Lukács decision a blow to academic integrity: Pettigrew -

Lukács decision a blow to academic integrity: Pettigrew

Professor protested PhD of student who failed exam


Photo courtesy of steakpinball on Flickr

Gábor Lukács’s case against the University of Manitoba has been dismissed. The mathematics professor took his school to court over the awarding of a PhD to a student who had failed a required exam. The court has ruled that Lukács does not have legal standing in the case.

The ruling, which suggests that professors have few options when it comes to challenging decisions made by deans, is a setback to those fighting for academic integrity in Canada.

Lukács made national news when he challenged the U of M for awarding a PhD to a student who had failed a comprehensive exam and, it later turned out, had not completed all the required coursework. Normally, such a student would have had to leave the program, but because the student later produced documentation related to “exam anxiety” the normal requirements for the degree were waived and the student graduated — despite the concerns that had been raised.

I have been critical of the university since the news of the case broke last year, and repeatedly found their arguments in their own defence to be unconvincing. More importantly, though, the Lukács case demonstrates the extent to which professors at Canadian universities are remarkably powerless to defend the academic principles we need them to defend.

In this case, the dean made a decision to award a degree to a student who, by all accounts, including those of the university’s own spokespeople and the judge in the court case, had not met the ordinary requirements set out in the university’s regulations. No one unfamiliar with the details of the situation could object that the university had gone too far, because they didn’t know the details. Anyone who did know what was going on couldn’t say anything about it because the university considers that a violation of the student’s right to privacy.

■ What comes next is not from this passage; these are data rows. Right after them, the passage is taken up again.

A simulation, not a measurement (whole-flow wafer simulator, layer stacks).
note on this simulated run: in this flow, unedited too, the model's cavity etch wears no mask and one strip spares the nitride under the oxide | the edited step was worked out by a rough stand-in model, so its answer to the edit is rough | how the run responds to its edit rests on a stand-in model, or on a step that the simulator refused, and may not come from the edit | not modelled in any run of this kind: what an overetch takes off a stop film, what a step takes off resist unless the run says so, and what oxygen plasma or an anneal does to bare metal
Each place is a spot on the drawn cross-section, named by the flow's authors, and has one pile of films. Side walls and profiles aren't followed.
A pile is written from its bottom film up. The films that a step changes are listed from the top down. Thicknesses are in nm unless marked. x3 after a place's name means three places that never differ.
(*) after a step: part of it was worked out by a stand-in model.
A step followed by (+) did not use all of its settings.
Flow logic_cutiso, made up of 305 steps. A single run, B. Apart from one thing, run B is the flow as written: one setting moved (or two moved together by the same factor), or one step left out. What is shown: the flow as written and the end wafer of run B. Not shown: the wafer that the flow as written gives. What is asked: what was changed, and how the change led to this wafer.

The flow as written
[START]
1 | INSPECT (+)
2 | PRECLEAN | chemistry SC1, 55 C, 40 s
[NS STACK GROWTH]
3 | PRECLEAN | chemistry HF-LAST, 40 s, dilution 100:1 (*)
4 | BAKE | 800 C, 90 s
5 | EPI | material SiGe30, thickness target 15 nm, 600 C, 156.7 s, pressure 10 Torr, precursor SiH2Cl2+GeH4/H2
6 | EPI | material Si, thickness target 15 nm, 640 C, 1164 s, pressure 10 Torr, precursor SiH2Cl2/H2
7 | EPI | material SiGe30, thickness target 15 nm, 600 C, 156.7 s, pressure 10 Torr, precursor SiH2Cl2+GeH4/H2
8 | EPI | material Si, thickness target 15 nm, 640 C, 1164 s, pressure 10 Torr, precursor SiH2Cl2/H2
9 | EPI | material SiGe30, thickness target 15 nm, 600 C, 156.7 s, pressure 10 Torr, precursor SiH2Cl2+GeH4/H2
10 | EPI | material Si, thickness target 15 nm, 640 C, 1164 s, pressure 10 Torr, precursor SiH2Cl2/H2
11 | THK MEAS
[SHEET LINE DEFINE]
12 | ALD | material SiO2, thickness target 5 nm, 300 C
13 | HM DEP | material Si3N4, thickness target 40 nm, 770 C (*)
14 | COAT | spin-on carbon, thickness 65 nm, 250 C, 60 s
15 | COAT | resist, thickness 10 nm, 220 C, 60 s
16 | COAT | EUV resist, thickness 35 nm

And if a morally courageous professor complains anyway, as Lukács did, the university can invoke its confidentiality policies and suspend him without pay, in essence imposing a massive fine. If he tries to fight in court, he’s told it’s none of his business. In short, if a professor believes a degree has been unjustly awarded, there’s not much he can do about it.

All of this matters immensely because if professors can’t fight for academic integrity when they disagree with a dean or other administrator, who’s left to do it? There are still some white hats in the stables of university leadership, to be sure, but administrators are increasingly corporate-style executives whose attention tends to focus more and more heavily on things like fiscal management and branding. Students, some of whom may care, come and go over just a few years and neither see the big problems nor have time to fight the big fights.

Professors, for the most part, still care deeply about profound intellectual values. They couldn’t have come this far if they didn’t. But when administrators make academic decisions despite the judgements of the scholars closest to students, and when they can hide behind confidentiality policies and legal maneuverings, the future of academic integrity in this country does not look bright.